Isolated by India on the world stage over its inaction against terrorism, Pakistan is currently believed to be seeking to expand the ambit of the South Asian Association for Regional Cooperation (SAARC) to include — besides others — its traditional allies China and Iran. The move could counteract India's influence in the regional grouping.
"A greater South Asia is already emerging. This greater South Asia includes China, Iran and the neighbouring Central Asian republics," Mushahid Hussain Syed, who is part of a parliamentary delegation from Pakistan that is now in New York, was quoted as saying by the Dawn. "We want India to join this arrangement as well," he added.
The news outlet said that India is "unlikely to accept as they are comfortable with the advantage that SAARC provides them." The statement comes in light of the SAARC meet in Pakistan being postponed for an indefinite period after India pulled out over Pakistan's involvement in the Uri terror attack last month. Subsequently, other member countries followed in India's footsteps.
"Apparently, the showdown forced Pakistan to conclude that in its present shape, SAARC will always be dominated by India. That's why they are now talking about a greater South Asia," a senior diplomat said. He confirmed that Pakistan was actively looking at a fresh regional arrangement that could tilt the scales in its favour.
"Pakistan hopes that this new arrangement will give it more room to manoeuvre when India tries to force a decision on it," another diplomat was quoted as saying. It would also bring the spotlight on the China-Pakistan Economic Corridor (CPEC), which the two countries are planning to build.

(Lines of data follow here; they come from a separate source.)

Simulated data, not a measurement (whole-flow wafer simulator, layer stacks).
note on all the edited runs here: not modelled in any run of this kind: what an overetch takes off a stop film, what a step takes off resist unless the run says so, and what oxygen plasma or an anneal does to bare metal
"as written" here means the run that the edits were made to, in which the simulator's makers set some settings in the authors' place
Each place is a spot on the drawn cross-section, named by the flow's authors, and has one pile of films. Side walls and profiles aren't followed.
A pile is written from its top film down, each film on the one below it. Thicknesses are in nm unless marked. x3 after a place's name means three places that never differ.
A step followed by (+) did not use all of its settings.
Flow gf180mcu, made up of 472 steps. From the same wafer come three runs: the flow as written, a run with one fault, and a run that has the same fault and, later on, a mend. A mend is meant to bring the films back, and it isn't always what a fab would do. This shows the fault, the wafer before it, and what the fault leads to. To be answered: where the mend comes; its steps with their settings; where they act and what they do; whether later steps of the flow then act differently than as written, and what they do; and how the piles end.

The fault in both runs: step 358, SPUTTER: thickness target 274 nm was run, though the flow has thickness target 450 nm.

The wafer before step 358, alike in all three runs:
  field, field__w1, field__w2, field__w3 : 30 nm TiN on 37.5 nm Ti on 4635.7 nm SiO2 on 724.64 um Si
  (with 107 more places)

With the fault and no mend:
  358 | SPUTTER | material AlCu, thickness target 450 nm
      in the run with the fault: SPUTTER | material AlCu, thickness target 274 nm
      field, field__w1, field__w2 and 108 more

The CPEC passes through Balochistan, whose residents are now trying to gain independence, and looking to India to spread word of their struggle worldwide. Pakistan could be looking to counteract this by inducting China in the new grouping.
While the proposal might sound interesting for Central Asian countries, who will look at the bigger economies for help to develop, the arrangement would mean the grouping would be too big to focus on South Asia alone, and SAARC, as we know it, would see a change in definition.